I wasn’t ready for it, I can tell you that up front.

Yes, it was a discussion we’d had many times, and yes, I understood all the reasons it was a good idea. And still the morning my husband said We should go today and I shook my head in agreement my heart wasn’t in it. We’re just looking he said.

And so I got my coat and handed him the keys and said You drive (as if this would make it easier.)

We made our way across town. Then there it was, the first one on our list, Dealer A. Before you could say Technology Package with Bluetooth I was test-driving a brand new SUV, this one smaller, tighter, shinier than the old gal we’d left parked at the front door of the dealership.

It was seductive, with all those features: the back-up camera with warning beepers; the way the side mirrors lit up when a car was approaching; the iPhone possibilities. And then there was the new car smell. (What is it about a new car smell????) Still I wasn’t sold.

I just wasn’t ready.

One more stop he said. While we’re on this side of town.

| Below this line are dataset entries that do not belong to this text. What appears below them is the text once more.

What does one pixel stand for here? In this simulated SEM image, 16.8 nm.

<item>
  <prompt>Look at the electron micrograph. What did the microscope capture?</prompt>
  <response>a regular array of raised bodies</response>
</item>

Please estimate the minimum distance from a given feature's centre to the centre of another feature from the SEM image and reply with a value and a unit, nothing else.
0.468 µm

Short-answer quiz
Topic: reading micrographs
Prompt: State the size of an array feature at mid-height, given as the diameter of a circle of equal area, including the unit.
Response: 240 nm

And just like that the heavenlies delivered to us the one thing we weren’t looking for: a pre-owned black SUV, scant 2000 miles on the odometer, full New Car warranty and the joyful backstory that the previous owner was a Service Woman who, rather than deploy again, retired from the military, moved back to the United States with her husband and two children, and gave up the car.

How could I not say yes?

A week (and several financial negotiations) later we returned to the dealership to take possession of the new car. In our garage before we left I had a great talk with my sweet silver girl, the one I was leaving behind, the one who’d taken good care of me for eight years and more than 140,000 miles. I told her how grateful I was, how she’d get the love and attention of a mechanic who would get her running good as new, the joy she would bring to a new family–a family that would be thrilled to own a car with so much heart, so much soul.

I didn’t think it would happen this fast I said. But the universe seems to think it’s the right thing for both of us.

She seemed to agree, if a bit reluctantly. And so we made our last ride across town together, parked, and then we said goodbye.

 

cathyscar
my heart broke just a little as we said goodbye

She has been a good friend, my silver buddy. How I wish her well.